Computer Security lecture notes Copyright © 2004 Mark Dermot Ryan
The University of Birmingham
Permission is granted to copy, distribute and/or modify this document
under the terms of the GNU Free Documentation License,

Public key cryptography

Recap on computer security

Some concerns of computer security are:
Symmetric key encryption helps provide the first one, but leaves us with the problem of how to communicate the key securely. Hash functions give us a way to verify data integrity: I recalculate the hash and check it.  But how can I be sure that the one I am checking against is the right one? Public-key cryptography addresses both these problems. It also gives us a solution to the fourth issue, user authenticity.

The problem with symmetric-key encryption

Alica and Bob want to communicate securely. As usual, we assume all the messages are potentially overheard, and may be intercepted and replaced with fakes. A & B can communicate securely using symmetric key crypto. They agree on a key in advance, and all messages between them are encrypted using that key. Lack of knowledge of the key prevents intruders from making use of overheard messages, or introducing convincing fake messages. The intruder can prevent communication by intercepting messages and/or inserting garbage, but cannot change it in a way which would fool A & B.

The problem is: how can A&B agree the key in advance? They might use a different channel for the key, such as a telephone call, a meeting, etc. They can even split the key into 5 chunks and send each chunk by a separate channel. However, these options are ridiculously insecure (if the potential intruder has millions of dollars of resources) and ridiculously inconvenient if Alice is just buying a book from Bob (say, Amazon).

Public-key encryption

In public-key encryption, there are two keys: one is used to encrypt, called the public key (PK), and the other one is used to decrypt, called the private key or secret key (PK-1).
ciphertext = encrypt( plaintext, PK )
plaintext = decrypt( ciphertext, PK-1 )

An alternative notation is to write
ciphertext = { plaintext }PK
plaintext = { ciphertext }PK-1
provided that (as is typically the case), encryption and decryption are actually the same operation (only using different keys).

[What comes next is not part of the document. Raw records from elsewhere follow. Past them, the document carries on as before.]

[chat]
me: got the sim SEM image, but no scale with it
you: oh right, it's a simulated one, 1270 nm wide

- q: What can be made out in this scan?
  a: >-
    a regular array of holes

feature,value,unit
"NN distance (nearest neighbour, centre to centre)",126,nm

Alice lets her public key be known to everyone, but keeps the private key secret. Bob may send a confidential message to Alice like this:
  1. B gets A's public key (he can get it from her web page, or she can just send it to him).
  2. B encrypts the message with A's public key, and sends it.
  3. A decrypts the message with her private key.
For this to work, the system must guarantee that it is (effectively) impossible to decrypt the message without knowledge of the private key. In particular, it must be impossible to decrypt using the public key, or to derive the private key from the public key.

There are many algorithms for public key encryption. They all rely on it being computationally infeasible for the intruder to reverse the encryption by the public key, even though he has enough information to do it. Because he has all the information he needs, public key crypto appears to be less secure than symmetric key crypto. In symmetric key crypto, the cryptanalyst cannot be sure he has found the right plain text. (If it is really a "plain text" in ASCII, he can recognise it; but what if it is just some binary?) In public key crypto, he can be absolutely sure it is the right plaintext, if he can find it (to verify it, he simply encrypts it with the public key and compares). However, PK crypto is secure provided it is computationally unfeasible to reverse the encryption.

The concept of PK crypto was invented by Whitfield Diffie and Martin Hellman, and independently by Ralph Merkle. Ralph Merkle and Martin Hellman invented the first known public key crypto system in 1974 (see [1]). It was based on puzzles that were easier to solve if you knew the private key, than if you didn't. But the security of their system was eroded; circumstances were found in which parts of the encryption could be reversed, in a sequence of results spanning 10 years. Finally, Adi Shamir found a general way to break it in 1982, but by then there were many other PK crypto systems. In recent years, GCHQ has revealed that its James Ellis had the concept of PK in 1965 and its Clifford Cocks had an algorithm in 1973, but were unable to publish them because of GCHQ classification.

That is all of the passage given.